Plus, Cooper knew what would happen had he made the call to take that line off their usual assignment following the 6-2 loss Saturday.
"Trust me, if there was any talk of pulling them off that line, I think those three guys would have marched right into my room and said, 'What are you doing?' " Cooper said.
Because they believe in what they can do. They know they're up to it.
"We're a confident line," Johnson said. "I thought last game wasn't really our best game, obviously, and we needed to have a bounce back, we needed to have an answer. I thought we did that tonight."
Point turned in a four-point game, with an empty-net goal and three assists. Palat scored the game-winner, with 14:08 in the third period, and also had an assist. Johnson was a force at the face-off dot, winning 12 of 19, and scoring the goal that broke a 1-1 tie.
"[Saturday] night you go minus-5, and tonight your line puts up points," Point said. "That's just playoffs."
They did more than just score, they mostly contained the Bruins' top line, with the group scoring once with Point's line on the ice, a Charlie McAvoy goal in the slot at 18:30 of the first period. That was crucial. That was something that the Toronto Maple Leafs did for a time, using Tomas Plekanec between Patrick Marleau and Mitchell Marner, but which they never fully figured out.
"Our line wasn't happy, obviously, with how we played," Point said. "We gave up a lot of goals, but tonight we answered back. I thought we skated a lot harder and tonight the pucks bounced our way."

It wasn't just bounces.
"We didn't give them as much time and space," Point said. "When you give that line a lot of time and space, they make plays."
It started immediately, with the Lightning dominating the early part of the game, not allowing the Bruins a shot through the first 14:01 of the first period, until Bergeron finally put the puck on Andrei Vasilevskiy. The Lightning had already scored at that point, a Yanni Gourde power-play goal on which Point's cross-ice pass found him coming in from the left circle.
After the Bruins tied the score, Johnson broke the tie on a wrist shot off a beautiful feed from Point. There was one more, a goal that became the game-winner when Bruins defenseman Torey Krug scored at 15:58 of the third period.
Point corralled a puck that Marchand had sent back into the Bruins zone, turning it into a primary assist for him and the goal for Palat at 14:08 of the third.
It was Point's third assist, to be followed up with his empty-net goal with 26 seconds remaining.
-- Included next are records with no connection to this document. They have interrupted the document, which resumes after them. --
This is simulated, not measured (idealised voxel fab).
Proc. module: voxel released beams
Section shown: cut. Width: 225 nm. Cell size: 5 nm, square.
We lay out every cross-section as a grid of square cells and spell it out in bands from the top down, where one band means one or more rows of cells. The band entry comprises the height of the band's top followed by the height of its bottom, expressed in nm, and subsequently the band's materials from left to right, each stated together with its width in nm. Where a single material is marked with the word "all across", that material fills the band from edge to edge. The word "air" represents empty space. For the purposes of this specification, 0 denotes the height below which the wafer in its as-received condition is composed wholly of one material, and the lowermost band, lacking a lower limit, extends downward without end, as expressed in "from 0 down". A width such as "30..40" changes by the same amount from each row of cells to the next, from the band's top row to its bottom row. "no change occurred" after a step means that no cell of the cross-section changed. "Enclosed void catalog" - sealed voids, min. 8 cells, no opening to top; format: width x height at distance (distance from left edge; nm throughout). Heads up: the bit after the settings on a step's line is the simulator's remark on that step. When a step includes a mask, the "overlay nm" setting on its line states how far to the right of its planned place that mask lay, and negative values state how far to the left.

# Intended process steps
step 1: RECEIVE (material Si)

He celebrated that one, as Bergeron and company looked on in defeat, in disappointment. They might have gotten the better of Point and his linemates on Saturday, but it had not happened again on Monday, justifying Cooper's faith in them and earning a needed win for the Lightning, heading up to Boston for Game 3 on Wednesday (7 p.m. ET; NBCSN, CBC, TVAS).
"It's a challenge because the line they play against is a really good line," Cooper said. "It's been a war between those two for two games and they got the better of them in Game 1. Our guys got the better of them in Game 2. That's what happens when you have a bunch of good hockey players going against each other."